Self-hosting
Run the MIT core on your own Cloudflare account — same workers, same Durable Objects, your bill, no telemetry.
The EdgeVault core is MIT and runs on your own Cloudflare account. It’s the same code path the managed edge runs — not a community edition.
Local development
git clone https://github.com/blakebauman/edgevault
cd edgevault
pnpm install # installs git hooks too
pnpm dev # all workers via turbo + wrangler dev
pnpm test # vitest in the real Workers runtime
A local Postgres comes up in Docker as an ephemeral Neon Local branch:
pnpm db:up
pnpm db:migrate:local
Deploying to your account
The full walkthrough lives in the repo’s DEPLOYMENT.md and follows this shape:
- Prerequisites — a Cloudflare account (Workers paid plan for Durable Objects), a Neon database, Node 22+, pnpm 10+.
- Create the cloud resources — KV namespaces, R2 bucket, the audit queue, Hyperdrive (with your Neon URL), Vectorize. A provisioning script does the heavy lifting.
- Apply the database schema — Drizzle migrations from
packages/database. - Secrets — a generator script mints the signing keys and
MASTER_KEK;wrangler secret putsets them per worker. - Deploy —
pnpm deploy(turbo runswrangler deployacross the workers, in order).

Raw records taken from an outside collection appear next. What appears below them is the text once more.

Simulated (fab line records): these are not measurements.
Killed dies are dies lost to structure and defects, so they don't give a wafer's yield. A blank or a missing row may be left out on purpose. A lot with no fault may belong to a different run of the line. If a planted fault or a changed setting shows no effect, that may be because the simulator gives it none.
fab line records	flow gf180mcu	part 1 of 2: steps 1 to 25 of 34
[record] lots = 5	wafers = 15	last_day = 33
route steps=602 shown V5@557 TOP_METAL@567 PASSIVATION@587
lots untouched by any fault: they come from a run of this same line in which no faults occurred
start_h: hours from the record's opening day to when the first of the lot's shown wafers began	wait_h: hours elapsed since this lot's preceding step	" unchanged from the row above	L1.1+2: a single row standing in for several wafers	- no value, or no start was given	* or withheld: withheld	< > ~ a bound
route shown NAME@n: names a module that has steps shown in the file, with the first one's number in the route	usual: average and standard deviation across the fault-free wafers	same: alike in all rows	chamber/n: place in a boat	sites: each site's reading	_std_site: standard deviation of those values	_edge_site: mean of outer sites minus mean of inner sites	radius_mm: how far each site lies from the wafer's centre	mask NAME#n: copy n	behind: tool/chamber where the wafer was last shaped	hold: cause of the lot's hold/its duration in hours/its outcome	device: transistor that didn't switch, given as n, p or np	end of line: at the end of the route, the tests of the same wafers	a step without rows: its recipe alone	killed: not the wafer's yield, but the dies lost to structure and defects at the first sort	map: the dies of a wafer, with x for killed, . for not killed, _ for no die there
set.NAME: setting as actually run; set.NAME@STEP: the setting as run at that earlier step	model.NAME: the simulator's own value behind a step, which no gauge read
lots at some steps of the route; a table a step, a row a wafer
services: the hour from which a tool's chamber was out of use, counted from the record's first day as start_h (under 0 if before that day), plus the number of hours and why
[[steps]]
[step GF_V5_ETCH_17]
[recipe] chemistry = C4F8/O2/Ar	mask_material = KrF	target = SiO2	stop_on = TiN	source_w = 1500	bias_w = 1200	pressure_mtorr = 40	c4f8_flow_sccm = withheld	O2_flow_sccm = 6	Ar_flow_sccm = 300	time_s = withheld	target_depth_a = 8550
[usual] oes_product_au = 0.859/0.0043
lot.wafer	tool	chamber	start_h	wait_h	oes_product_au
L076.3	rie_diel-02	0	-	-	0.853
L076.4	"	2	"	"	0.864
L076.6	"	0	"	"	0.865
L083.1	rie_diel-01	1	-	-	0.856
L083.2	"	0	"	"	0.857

DEPLOYMENT.md also covers the runbook, observability and alerting, and CI/CD (staging deploys
automatically; production is gated).
What’s not in the core
SSO (OIDC/SAML), SCIM, and advanced RBAC are commercial (ee/, entitlement-gated); the
Stripe billing control plane (edge/) is proprietary and only relevant to the managed service.
Everything else — including envelope encryption, promotions, realtime, the AI layer, and the MCP
server — is in the MIT core. CI fails any build that adds telemetry to it.